London copper extended losses on Friday following a 10 percent slide overnight and headed for their biggest monthly drop since at least 1970 after data showing a contraction in the US economy stoked recession fears.
London Metal Exchange copper has seen unprecedented volatility since the middle of the year, with prices down a huge 36 percent in October, despite an 8.5 percent rise this week. US gross domestic product shrank at a 0.3 percent annual rate in the third quarter as the sharpest pullback by consumers since 1980 overwhelmed the benefit from ramped-up government spending, the US.
"Once credit markets unfreeze and people get used to new, lower asset prices, we should see volatility ease, but we will have to wait for Libor to come down, the US election and even the Chinese new year in the first quarter of next year for that to happen."
Shanghai copper futures fell by their 5 percent threshold to 31,400 yuan ($4,592). Copper dropped a record 41 percent in October, more than twice the loss seen in the next weakest month, June 1996. Zinc hit its 6 percent threshold at the open, falling to 8,930 yuan after the rally in London shuddered to a halt.
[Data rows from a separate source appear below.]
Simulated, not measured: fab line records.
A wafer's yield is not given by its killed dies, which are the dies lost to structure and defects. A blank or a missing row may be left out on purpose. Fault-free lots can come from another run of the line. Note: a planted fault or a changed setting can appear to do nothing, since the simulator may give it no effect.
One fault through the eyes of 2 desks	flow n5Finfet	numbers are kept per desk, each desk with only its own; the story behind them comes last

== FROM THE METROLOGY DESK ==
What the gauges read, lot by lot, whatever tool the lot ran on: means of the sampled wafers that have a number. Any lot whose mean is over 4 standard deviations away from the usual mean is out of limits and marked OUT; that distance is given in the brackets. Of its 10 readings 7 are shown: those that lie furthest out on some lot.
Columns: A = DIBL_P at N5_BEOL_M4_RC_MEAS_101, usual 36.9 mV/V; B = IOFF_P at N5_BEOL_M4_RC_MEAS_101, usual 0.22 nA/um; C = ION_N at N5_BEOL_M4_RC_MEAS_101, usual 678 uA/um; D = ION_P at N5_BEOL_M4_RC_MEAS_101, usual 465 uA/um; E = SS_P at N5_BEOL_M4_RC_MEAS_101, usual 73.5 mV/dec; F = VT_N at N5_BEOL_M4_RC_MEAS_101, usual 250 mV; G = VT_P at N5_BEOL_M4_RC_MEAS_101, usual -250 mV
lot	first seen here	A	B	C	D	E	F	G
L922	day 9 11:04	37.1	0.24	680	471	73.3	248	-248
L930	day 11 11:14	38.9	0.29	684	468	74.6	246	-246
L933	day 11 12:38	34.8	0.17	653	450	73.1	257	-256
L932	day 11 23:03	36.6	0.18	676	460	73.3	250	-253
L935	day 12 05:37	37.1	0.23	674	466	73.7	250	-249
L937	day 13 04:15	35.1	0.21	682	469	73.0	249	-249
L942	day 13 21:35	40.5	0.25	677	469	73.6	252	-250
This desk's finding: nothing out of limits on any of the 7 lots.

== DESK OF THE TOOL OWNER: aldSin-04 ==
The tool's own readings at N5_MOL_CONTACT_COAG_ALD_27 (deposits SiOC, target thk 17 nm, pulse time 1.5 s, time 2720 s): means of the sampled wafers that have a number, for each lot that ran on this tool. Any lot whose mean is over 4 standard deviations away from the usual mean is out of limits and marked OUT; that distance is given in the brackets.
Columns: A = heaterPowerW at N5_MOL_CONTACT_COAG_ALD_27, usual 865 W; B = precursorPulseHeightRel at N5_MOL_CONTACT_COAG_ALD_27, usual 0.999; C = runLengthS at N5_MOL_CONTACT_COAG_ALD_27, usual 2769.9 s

"Copper is limit up one day, limit down the next and it has managed to stay more less on par with London in the past few days. It will keep tracking the LME as closely as it can, given the limits on trading," a dealer in Hong Kong said.
Adding to worries are slowing exports from China, which are eating into the country's huge demand for commodities - copper consumption growth next year is seen falling to 6 percent, one third the rate in 2007 - and even a major fiscal package by Beijing will likely only slow the decline. Shanghai copper stocks fell 20 percent or 6,265 tonnes to 24,788 tonnes in weekly data released after the exchange closed, above expectations of a 13 percent fall.